HARTFORD, Conn. (WTNH) – A political consultant and former state representative was sentenced on Thursday for conspiring to defraud a New Haven probate judge in 2017, according to the Connecticut Division of Justice.

United States Attorney for the District of Connecticut Vanessa Roberts Avery announced that Victor Cuevas, 59, was sentenced to eight months in prison followed by three years of supervised release.

According to court records, Cuevas co-operated a political consulting firm called Yellow Dog Strategies in the state.

Yellow Dog Strategies was paid $5,750 in 2017 to collect 1,000 signatures from registered democrats in New Haven to support of a probate judge primary candidate.

Cuevas supervised the collection of the signatures using a team of “circulators,” who were each required by state regulations to sign a statement of authenticity, before a notary publicly attested, the signatures were collected in person.

According to the DCJ, instead of collecting legitimate voters’ signatures, Cuevas conspired with others to defraud the candidate by submitting falsified petitions.

Officials said Cuevas caused signatures of registered voters to be forged on the petitions, in addition to the signature of a purported circulator on a statement of authenticity.

As a result, the falsified forms were delivered to the candidate who was unaware of the forgeries. The candidate then submitted the petitions to be counted.

Officials said the New Haven Democratic Registrar of Voters quickly caught the forged signatures in the petition.

Upon learning of the forgeries, the candidate then withdrew from the primary.

The Connecticut State Elections Enforcement Commission initiated an investigation into Cuevas. Upon learning of the investigation, Cuevas and his co-conspirators attempted to hide their scheme by pressuring the calculator to sign a false affidavit.

A judge ordered Cuevas to pay $5,750 in restitution, according to the DCJ.

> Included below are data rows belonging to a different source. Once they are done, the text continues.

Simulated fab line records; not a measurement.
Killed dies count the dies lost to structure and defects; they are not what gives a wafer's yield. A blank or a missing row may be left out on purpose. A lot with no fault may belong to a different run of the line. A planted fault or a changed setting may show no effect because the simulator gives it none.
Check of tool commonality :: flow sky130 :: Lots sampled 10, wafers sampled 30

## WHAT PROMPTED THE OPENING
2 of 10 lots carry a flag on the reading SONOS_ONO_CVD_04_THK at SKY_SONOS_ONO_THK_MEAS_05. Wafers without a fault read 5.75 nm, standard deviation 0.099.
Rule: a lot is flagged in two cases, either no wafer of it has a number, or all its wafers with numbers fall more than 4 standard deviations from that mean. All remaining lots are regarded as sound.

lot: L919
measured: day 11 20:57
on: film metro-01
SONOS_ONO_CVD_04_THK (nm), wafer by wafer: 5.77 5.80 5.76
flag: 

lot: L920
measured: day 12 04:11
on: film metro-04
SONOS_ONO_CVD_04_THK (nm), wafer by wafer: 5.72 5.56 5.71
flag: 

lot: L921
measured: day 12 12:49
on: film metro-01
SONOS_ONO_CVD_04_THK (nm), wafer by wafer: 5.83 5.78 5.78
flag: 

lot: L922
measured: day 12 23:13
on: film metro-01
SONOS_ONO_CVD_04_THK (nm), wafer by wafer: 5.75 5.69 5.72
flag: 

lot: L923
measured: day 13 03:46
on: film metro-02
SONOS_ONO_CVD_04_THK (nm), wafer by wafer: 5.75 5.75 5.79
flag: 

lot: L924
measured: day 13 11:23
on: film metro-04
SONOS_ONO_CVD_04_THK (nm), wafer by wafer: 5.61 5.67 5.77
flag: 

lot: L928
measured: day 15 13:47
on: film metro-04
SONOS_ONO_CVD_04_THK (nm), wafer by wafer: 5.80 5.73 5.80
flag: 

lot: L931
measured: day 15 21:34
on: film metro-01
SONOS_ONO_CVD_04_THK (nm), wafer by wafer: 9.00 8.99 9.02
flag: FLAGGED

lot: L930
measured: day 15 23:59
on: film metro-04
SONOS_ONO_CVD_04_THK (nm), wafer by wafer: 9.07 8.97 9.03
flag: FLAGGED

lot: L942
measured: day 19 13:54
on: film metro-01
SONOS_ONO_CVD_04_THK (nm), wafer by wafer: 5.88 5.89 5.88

Authorities said Cuevas was on probation at the time of the offense for a prior offense.

In October 2016, Cuevas was sentenced to one year of probation and had to pay a 1,000 fine for committing wire fraud in connection to his home mortgage loan applications.

Cuevas was released on a $100,000 bond and is required to report to prison on Sept. 5.

The investigation was conducted by the Federal Bureau of Investigation (FBI).